New Scholarship Opportunity: DC Blockchain Summit
Since joining the MIT Media Lab’s Digital Currency Initiative (DCI) last year, I have been impressed by the passion exhibited by members of the cryptocurrency community regarding the future digital currency economy. The potential that this disruptive technology possesses is impressive, and I am eager to see more people from underrepresented backgrounds join the conversation.
This is why I am excited to announce a new scholarship opportunity for people of color and women interested in cryptocurrencies. The Chamber of Digital Commerce, a trade association representing the digital asset industry, in collaboration with the DCI, will be providing 30 diversity scholarships for the Chamber’s upcoming event, the DC Blockchain Summit, on March 3rd at Georgetown University. The Chamber of Digital Commerce has donated 10% of tickets (worth $100 each) to the event and will be working with the DCI to identify students and young professionals to attend the summit.
The scholarships are being offered to people of color and women between the ages of 18–25. The summit will be the first of its kind held in D.C. and aims to provide insight into policy challenges facing the new technology. The conference will include thought leaders and companies like Microsoft and NASDAQ, among others. Click here to apply to become a DC Blockchain Summit Scholar. Applications are due February 24th and scholarship recipients will be informed of their acceptance into the program by February 29th.
I’m eager to expose more people from underrepresented backgrounds to the ongoing dialogue around cryptocurrencies because I remember my own experiences first learning about this new field. One of the most powerful ideas that initially attracted me drew a parallel between Bitcoin and the Internet. Just as the Internet changed the way we communicate, so to will Bitcoin and its underlying technology change the way we transact. That’s a powerful statement. It brought back memories of me begging my parents to get Internet access for the home computer because “it was the next big thing.”
While I don’t miss those early days of dial-up and getting yelled at by my older brother for tying up the phone line, learning about digital currencies has brought back that “futuristic feeling” I got when clicking on the AOL icon. A portion of my life I was accustomed to (reading printed encyclopedias for research projects, writing letters to communicate with long distance friends, etc) was being turned on its head.
So, what everyday events will be impacted by this new technology? What types of transactions may look very different in the future?
How about using the architecture / ledger underlying Bitcoin, known as the blockchain, to store single instances of electronic tickets to concerts and sporting events? This would make purchasing tickets from 3rd party websites like StubHub less nerve-racking as it would mean the person you bought the tickets from couldn’t also sell it to someone else. No more holding your breath and crossing your fingers the next time you walk up to the venue. You will know you are the sole owner of that ticket — that it’s legit.

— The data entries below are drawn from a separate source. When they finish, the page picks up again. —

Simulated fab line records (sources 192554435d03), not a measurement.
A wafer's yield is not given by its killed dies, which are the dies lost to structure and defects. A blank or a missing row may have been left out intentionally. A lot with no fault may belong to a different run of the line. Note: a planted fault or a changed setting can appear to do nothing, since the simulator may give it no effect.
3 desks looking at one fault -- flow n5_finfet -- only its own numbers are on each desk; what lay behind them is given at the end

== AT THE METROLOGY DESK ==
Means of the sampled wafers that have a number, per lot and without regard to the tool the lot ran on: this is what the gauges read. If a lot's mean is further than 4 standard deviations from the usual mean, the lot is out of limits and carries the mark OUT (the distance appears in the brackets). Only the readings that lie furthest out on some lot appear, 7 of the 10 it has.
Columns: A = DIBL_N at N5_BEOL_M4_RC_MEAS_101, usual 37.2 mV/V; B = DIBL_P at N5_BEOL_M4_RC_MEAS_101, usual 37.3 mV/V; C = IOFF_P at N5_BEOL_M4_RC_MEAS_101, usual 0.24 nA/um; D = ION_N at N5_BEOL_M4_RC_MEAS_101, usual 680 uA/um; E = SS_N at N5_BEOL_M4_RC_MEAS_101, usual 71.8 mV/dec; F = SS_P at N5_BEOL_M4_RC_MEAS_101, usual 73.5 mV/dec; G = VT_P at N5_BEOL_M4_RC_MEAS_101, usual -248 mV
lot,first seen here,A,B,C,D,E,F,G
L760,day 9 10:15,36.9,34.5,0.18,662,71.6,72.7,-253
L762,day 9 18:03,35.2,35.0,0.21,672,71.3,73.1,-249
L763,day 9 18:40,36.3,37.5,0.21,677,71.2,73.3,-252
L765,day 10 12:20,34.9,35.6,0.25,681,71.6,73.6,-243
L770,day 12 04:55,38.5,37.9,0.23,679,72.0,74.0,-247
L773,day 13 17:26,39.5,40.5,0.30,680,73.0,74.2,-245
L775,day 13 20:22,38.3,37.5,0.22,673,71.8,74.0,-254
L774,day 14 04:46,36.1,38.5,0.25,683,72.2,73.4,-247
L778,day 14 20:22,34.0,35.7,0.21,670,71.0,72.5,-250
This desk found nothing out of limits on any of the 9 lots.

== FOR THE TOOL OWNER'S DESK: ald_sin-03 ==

I also find it exciting to see people from different backgrounds, including in developing countries, explore ways this technology can benefit their communities.
“In my community, there’s a trust for smartphones, there’s a trust for social media, and a desire for better money management and investment,” says Malena Lopez, a first-generation Mexican-American who received a DCI diversity scholarship to attend the Consensus digital currency conference last September. “There’s a general mistrust of financial institutions…. Digital currency, I know, is here to equalize things in a completely groundbreaking manner.”
Malena’s insights are especially interesting given an article recently published by Bitcoin Magazine. The article discusses why Mexico’s demographics are aligned with the benefits of Bitcoin. I look forward to hearing more from Malena as she explores these kinds of opportunities and engages more in the community.
“Attending the conference gave me the knowledge and jumpstart I needed to explore opportunities…and I can’t wait to be a part of what’s next!” said Malena.
I share Malena’s enthusiasm and look forward to tracking down more educational opportunities for people of color and women in this field. I also look forward to fostering a more diverse cryptocurrency community in the process.